# Valid Inertia Tensor

1. Jul 22, 2008

### KLoux

Hello,

Recently I was using multibody dynamics software at work and when I ran the simulation it warned me that the values that I specified for the inertia tensor of one of the bodies was physically impossible. It turned out that I had mistyped one of the values and it was an easy fix, but it got me thinking - how did it know?

After some searching I found a source (which I cannot remember now) that said the sum of any two principle moments of inertia for an object must be greater than the third. After some testing of different shapes I think that this is true, but why? Is there a derivation anywhere? None of my textbooks mention this at all and the one source that I did manage to find didn't provide an explanation.

-Kerry

2. Jul 22, 2008

### arildno

Hmm..this is one of Euler's original results, I think.

3. Jul 22, 2008

### robphy

4. Jul 22, 2008

### Crosson

IIRC, this is a consequence of the fact that the trace of a matrix is equal to the sum of its eigenvalues.

5. Jul 22, 2008

### D H

Staff Emeritus
Two exceptions to the rule: A point mass and an infinitely thin rod. A point mass has a null inertia tensor. The inertia tensor for an infinitely thin rod about its center of mass is a degenerate inertia tensor in which one of the principal moments is zero and the other two are equal to each other. The test fails for both of these cases, but neither case is real.
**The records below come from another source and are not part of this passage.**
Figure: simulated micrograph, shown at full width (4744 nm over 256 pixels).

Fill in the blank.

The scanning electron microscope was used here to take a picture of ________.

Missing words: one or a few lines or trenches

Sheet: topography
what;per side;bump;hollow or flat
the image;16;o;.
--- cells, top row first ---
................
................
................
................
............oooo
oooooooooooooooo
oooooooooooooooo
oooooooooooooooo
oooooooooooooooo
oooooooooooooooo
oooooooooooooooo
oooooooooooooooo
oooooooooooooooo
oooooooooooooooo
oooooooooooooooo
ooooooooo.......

The eigenvalues of the inertia tensor of a set of three non-colinear point masses about the common center of mass will obey the relation 2*max(lambdai) < sum(lambdai). This is the basis for the relationship. If you somehow conjoin two objects that obey the relationship, the inertia tensor for the composite object will also obey the relationship.

6. Jul 23, 2008

### KLoux

Thanks for the link, but I must be missing what I'm supposed to be seeing?

What does this mean physically? If you're using principle axis as your reference frame, then the sum of the principle moments of inertia is equal to the sum of the principle moments of inertia? Can you elaborate?

Does this mean that the test is actually 2*max(lambdai) < sum(lambdai)? Reading your post made me remember that I forget to mention - I think it is important that you are using the CG of the object as your reference. You can sometimes pass the test even if your inertia tensor is not physically valid if you're using some other frame.

Thanks for all the replies!

-Kerry

7. Jul 23, 2008

### D H

Staff Emeritus
Your test is lambdai < lambdaj+lambdak. Adding lambdai to both sides of the expression yields 2*lambdai < sum(lambdaj), where j=1,2,3. This is trivially true for all but the largest eigenvalue. Hence your test is the same as mine.

8. Jul 23, 2008

### KLoux

Yes, yes... I should have actually looked at your equation - thanks for pointing this out

Ah, the first two hits are links to a paper that contains a proof! I missed them because the paper isn't free (but luckily I still have friends at a university with a subscription to the American Journal of Physics). The generalized perpendicular axis theorem was exactly what I was looking for! Thank you robphy.